Monday, July 18, 2011

Going Beyond

Going Beyond.

“Ultimately, the word ‘beyond’ captures the true meaning of spirituality. In its most basic sense, going beyond means going past where you are… beyond the sense of a restricted self.”
~Michael A. Singer, The Untethered Soul


Here I am, riding the waves of transition again—in fact, not just one, but a few of them—all perfectly messily coming at me at the same time. Some I have chosen, some I have not (although I already see a crack in that argument). Ready or not, willing or not, the fact is it’s happening. Given the range and depth of the matters at hand, I can practically hear a voice calling from the cosmic sidelines, “Go big, or go home”.

I’ve been sitting with this idea a lot lately, this idea of going beyond. Clearly, it is what’s being asked of me. To this, I humbly ask back, how to do so gracefully?

This inquiry has led me to examine what my habits are, my patterns, my fears, my beliefs. It is causing me to question where exactly the boundaries lie that keep me in my comfort zone, and what happens when I willfully (or unknowingly) take action to eradicate them.

This is not light work. This is not a summer beach read.

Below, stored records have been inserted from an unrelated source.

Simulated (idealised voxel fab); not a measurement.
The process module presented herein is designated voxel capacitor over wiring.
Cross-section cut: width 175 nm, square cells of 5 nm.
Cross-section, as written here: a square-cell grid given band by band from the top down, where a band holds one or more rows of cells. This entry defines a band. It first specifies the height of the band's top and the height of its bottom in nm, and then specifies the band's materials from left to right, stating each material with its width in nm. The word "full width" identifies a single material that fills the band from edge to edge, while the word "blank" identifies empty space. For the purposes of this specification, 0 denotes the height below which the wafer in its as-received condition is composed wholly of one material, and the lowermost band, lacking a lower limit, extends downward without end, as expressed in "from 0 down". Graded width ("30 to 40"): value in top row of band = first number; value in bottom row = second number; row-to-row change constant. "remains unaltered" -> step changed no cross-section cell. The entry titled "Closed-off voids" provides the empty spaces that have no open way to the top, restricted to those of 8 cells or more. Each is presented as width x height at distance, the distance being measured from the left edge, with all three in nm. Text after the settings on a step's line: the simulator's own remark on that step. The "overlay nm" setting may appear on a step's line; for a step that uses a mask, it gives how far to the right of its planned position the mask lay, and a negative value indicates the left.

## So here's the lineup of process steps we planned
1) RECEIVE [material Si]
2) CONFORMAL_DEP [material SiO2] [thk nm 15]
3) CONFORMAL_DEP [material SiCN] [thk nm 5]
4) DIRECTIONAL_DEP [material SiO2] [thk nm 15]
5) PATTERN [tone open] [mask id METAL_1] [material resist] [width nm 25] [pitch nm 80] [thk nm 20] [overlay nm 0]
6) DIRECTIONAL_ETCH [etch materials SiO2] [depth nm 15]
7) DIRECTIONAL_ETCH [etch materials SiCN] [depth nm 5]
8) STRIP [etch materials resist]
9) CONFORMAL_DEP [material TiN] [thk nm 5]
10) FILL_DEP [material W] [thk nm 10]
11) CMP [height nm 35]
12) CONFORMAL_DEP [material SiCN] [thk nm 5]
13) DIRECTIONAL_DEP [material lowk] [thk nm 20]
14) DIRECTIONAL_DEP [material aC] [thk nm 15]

As this experience continues to unfold, I find myself feeling moments of sheer terror, mixed with slight discomfort, coated in lukewarm anxiety, sweetened with pure excitement, which then erupts into total joy before turning back to sheer terror again about every 90 minutes or so.

Loneliness gives way to awareness of infinite divine guidance and support, which folds back into loneliness again. Wash. Rinse. Repeat.

Despite the spin cycle I’m in, there have been moments of crystalline awareness where I recognize that life is in a state of flux—not just mine, not just now, but everyone’s at all times. The suffering comes when we forget that this is the natural state of things; when, in our forgetfulness, we attempt to hold on for dear life to the moment we’re experiencing, and when we do so successfully for long enough that we trick ourselves into believing that we are actually the ones in control.

Right now, it is clear, I don’t have control over much. It is at times insanely uncomfortable over here, but it’s a good reminder of the few things I do have control over: my mind, my breath, my choice of response. This realization has led me to rekindle my dedication to practice, to mindfulness, and to breathing deeply before acting out.

Byron Katie writes, “ When you finally realize that every stressful moment you experience is a gift that points your way to freedom, life becomes very kind.”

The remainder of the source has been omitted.